Well, maybe you cite de Moivre, the finance industry, and system safety use, and say to your correspondant “you mean something different. I think that is unhelpful; and indeed our notion has historical precedence, so for the purposes of this conversation let’s use a different word for your new notion.” Or heshe could say the same to you. In any case, you agree to use two different words.

And for good measure, you write a blog post about it, as here.

This is not a new issue. Here’s a story from six and a half years ago. In the May/June 2005 issue of IEEE Software, Richard Fairley proposed a definition of risk for the Software Engineering Glossary of the IEEE (which is supposed to be canonical, although it turns out that Prof. Fairley doesn’t think so):

(Richard Fairley, proposed IEEE Software Engineering Glossary): The probability of incurring a loss or enduring a negative impact.

So a risk is a to be a probability, which means all risks have values between 0 and 1. Tell that to Lehmann Brothers. Well, I guess you can’t any more. Try Bear Stearns and Morgan Stanley. But we’re talking software, not money.

In common use, someone talking to his teenager speaking of “the risk of your not catching the bus in time” is likely talking about the chances of that event. Someone talking of “the risk that Lehman Brothers will go under” is likely also meaning the chances. But someone talking of “the risk of Lehmann Brothers going under” is likely also thinking of the repercussions as well as just the chances. So much meaning can a relative pronoun versus a copula+gerund carry! As with any other term you wish to be a technical term, you need to decide which meaning (of, here, two) you are going to use. And stick with it. What should be clear is that software engineers working in safety-critical systems need to speak both of likelihoods or chances, and about expected levels of loss. It seems obvious to use “chance” or “likelihood” or “probability” for the former, and some other word for the latter. Since it has been called “risk” for 300 years, why not carry on doing so? And so it is. But some people choose differently. If one is then going to use “risk” to mean “likelihood”, what word does one choose to mean the combination of likelihood and severity? There is not an obvious candidate. But you do need a word for it.

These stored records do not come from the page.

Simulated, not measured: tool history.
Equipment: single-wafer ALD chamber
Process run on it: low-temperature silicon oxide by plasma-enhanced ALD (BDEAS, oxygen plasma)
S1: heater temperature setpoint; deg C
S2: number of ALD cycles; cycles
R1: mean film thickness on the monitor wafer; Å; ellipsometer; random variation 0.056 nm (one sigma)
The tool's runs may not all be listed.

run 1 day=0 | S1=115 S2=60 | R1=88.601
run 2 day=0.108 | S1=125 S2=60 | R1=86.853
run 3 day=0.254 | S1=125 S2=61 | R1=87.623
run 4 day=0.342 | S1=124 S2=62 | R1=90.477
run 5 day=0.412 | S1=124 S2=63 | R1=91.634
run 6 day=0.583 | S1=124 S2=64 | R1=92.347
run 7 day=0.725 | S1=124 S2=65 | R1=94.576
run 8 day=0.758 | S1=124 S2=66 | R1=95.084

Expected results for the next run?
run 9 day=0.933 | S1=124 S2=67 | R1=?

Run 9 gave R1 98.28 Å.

I wrote to the author, Prof. Fairley, Richard Thayer, the person overall responsible for the SW Glossary, and Merlin Dorfman, I believe the IEEE editor responsible for the section, pointing out de Moivre’s definition, the definition from Nancy Leveson’s book Safeware (Addison-Wesley, 1995), and that from the standard for functional safety of E/E/PE systems, IEC 61508, which all cohere modulo the caveats above.

Here is de Moivre:

The Risk of losing any sum is the reverse of Expectation, and the true measure of it is, the product of the Sum adventured multiplied by the Probability of the Loss

Here is Nancy Leveson:

the hazard level combined with (1) the likelihood of the hazard leading to an accident… and (2) hazard exposure or duration…

[The notion of hazard level is] the combination of severity and likelihood of occurrence.

Here is IEC 61508:

combination of the probability of the occurrence of harm and the severity of that harm

I also copied my note to Fairley in this note to the York Safety-Critical Mailing List.

Dorfman agreed that the definition could be misunderstood, but that “I believe the reader is given a fair, complete, and accurate picture of the use of terminology in this area.”. “Accurate”?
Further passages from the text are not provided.